Life insurance can provide for a child in case both parents die, and can provide for a spouse or other caregiver so that he or she won't have the sudden and overwhelming financial burden of going on alone.
The size of the life insurance policy that's right for you depends on a lot of factors. Try to figure out how much your family would need to continue their lifestyle if you were to pass away. Many experts suggest six to ten times your yearly salary. Take into consideration the following:
- The usual expenses of your family
- Large amounts of money needed in your child's future - college costs, for example
- How much income you usually provide for your family.
- The extra expense of raising a family alone (childcare, domestic help, etc.)
- Your assets and investments that will be available to pay these expenses. That will reduce the amount of life insurance needed.
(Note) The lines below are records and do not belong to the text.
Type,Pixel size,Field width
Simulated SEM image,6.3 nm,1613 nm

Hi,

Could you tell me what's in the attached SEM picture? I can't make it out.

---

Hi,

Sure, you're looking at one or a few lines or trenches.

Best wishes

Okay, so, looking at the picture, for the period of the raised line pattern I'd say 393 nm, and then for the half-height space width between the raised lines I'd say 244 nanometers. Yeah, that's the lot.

There are many different types of life insurance, but two of the most common are term insurance and whole life insurance. Term insurance is like auto insurance. You pay a premium, and if you die during that term, your beneficiaries will be paid. The rates increase as you get older because your chance of death is higher. Whole life insurance guarantees a level premium over your whole life. A whole life policy accumulates cash value, but to tap that value you must cancel the policy or borrow against it. When you die, the insurance company pays only the face value of the policy, not the face value plus the cash value. If you cancel the policy, you will be taxed on the amount you receive less the premiums you have paid.
Talk to an insurance agent for more specific information about life insurance plans and which one is right for you.